Cross-posted from ILSR
A promising energy efficiency program could get closer to reaching its massive potential after a federal policy tweak that tempers lenders’ concerns to allow more homeowners to cash in.
Variations of the Property Assessed Clean Energy program, better known as PACE, already exist in more than 30 states. Until now, the program has skewed mainly toward commercial or municipal properties, bogged down by the mortgage industry’s notion that it would hurt lenders.
In general, the framework allows property owners to repay the costs efficiency and renewable energy upgrades through city-sponsored property tax assessments.
Despite enthusiasm for its residential upside during PACE’s ramp-up in 2008, some mortgage lenders balked at its guidelines. They said payments on PACE assessments would be prioritized before mortgage obligations and limit refinancing options, a perceived threat to their business.

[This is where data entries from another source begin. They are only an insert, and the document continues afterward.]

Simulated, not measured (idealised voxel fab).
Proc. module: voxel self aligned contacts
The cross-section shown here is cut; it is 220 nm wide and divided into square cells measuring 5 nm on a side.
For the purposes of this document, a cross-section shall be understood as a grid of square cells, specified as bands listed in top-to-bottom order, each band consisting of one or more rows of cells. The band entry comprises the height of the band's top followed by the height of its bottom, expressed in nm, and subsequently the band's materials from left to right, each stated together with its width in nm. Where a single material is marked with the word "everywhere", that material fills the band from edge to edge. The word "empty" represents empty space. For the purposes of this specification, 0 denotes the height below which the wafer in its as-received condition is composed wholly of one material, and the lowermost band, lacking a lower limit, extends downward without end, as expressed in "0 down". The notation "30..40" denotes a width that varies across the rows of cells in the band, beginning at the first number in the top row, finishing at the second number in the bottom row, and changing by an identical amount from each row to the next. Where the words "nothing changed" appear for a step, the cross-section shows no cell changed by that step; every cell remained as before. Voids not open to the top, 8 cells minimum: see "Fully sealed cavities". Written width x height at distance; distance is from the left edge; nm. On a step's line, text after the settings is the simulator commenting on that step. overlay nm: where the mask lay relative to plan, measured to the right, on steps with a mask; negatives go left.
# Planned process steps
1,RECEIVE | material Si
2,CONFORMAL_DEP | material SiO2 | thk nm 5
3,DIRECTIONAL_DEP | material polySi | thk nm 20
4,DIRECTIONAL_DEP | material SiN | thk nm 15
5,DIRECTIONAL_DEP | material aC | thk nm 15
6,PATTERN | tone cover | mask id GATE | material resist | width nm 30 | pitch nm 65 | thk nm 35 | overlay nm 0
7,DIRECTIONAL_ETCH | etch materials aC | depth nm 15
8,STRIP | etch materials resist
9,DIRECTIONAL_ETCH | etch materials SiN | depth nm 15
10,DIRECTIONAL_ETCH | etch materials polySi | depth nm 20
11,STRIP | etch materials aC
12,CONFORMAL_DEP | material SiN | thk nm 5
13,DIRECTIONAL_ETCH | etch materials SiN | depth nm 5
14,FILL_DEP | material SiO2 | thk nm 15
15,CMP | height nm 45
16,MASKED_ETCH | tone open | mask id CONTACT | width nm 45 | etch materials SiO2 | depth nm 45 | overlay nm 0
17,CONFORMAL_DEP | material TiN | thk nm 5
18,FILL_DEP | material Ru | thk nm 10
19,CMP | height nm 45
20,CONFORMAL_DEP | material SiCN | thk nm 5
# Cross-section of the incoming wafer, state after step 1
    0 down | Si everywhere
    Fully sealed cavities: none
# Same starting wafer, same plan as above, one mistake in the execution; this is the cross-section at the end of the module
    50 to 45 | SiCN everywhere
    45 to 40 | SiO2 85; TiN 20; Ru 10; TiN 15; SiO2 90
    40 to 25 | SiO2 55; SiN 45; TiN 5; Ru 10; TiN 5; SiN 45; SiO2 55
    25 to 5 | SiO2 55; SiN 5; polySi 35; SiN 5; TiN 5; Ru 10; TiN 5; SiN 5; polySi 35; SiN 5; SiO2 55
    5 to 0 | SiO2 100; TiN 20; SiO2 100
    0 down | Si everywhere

But now, fresh guidance from the government ease some of the worry. Homes with PACE assessments in place can be refinanced or purchased with mortgage products backed by the Federal Housing Administration, effectively aligning PACE with other property tax assessments.
The new contours put PACE repayment obligations behind eligible mortgage loans. With foreclosed homes, for example, only delinquent PACE payments could come first — the entire PACE bill would not come due all at once, and would not override the mortgage debt.
How It Works
As a financing mechanism, PACE boils down to this: With private financing and no money down, homeowners can cover 100 percent of improvements aimed at energy efficiency, renewable energy and water conservation.
Efficiency upgrade charges appear as opt-in assessments on the same property tax bills that homeowners already receive and pay. The costs and benefits of the improvements are tied to the property, carrying over to future owners in the event of a sale.
By design, the program knocks down a couple of the biggest barriers between homeowners and greener living.
First, because PACE is linked to the property and not the individual homeowner, it’s less risky. That’s doubly true considering the average American moves roughly every five years, a shorter duration than a typical loan term or the life of a standard energy retrofit.
Second, PACE provides a centralized source of information and financing. Cities themselves fill that role, setting up a streamlined process with the opportunity for localized outreach.
On Track for Growth
Market watchers predict the fine-tuned formula for PACE will drive an onslaught of new retrofits and green upgrades nationwide, as interest in efficiency ticks up and more people learn about the program.
The latest action doesn’t require the Federal Housing Finance Agency, a PACE detractor that oversees Fannie Mae and Freddie Mac, to change its tune. But this month’s vote of confidence from the Federal Housing Administration weaves PACE into federal housing policy, a powerful signal to local governments.
Among those who see steep upside in the guidance is Cisco DeVries, who spearheaded PACE in Berkeley, California, back in 2009, in the program’s early days.
“PACE is in fact just the example of state and local governments using taxation and assessment power to further the public good,” he said during a recent discussion about the program. “It looks and feels and is, in fact, very much identical to other taxes and assessments, and should be treated similarly.”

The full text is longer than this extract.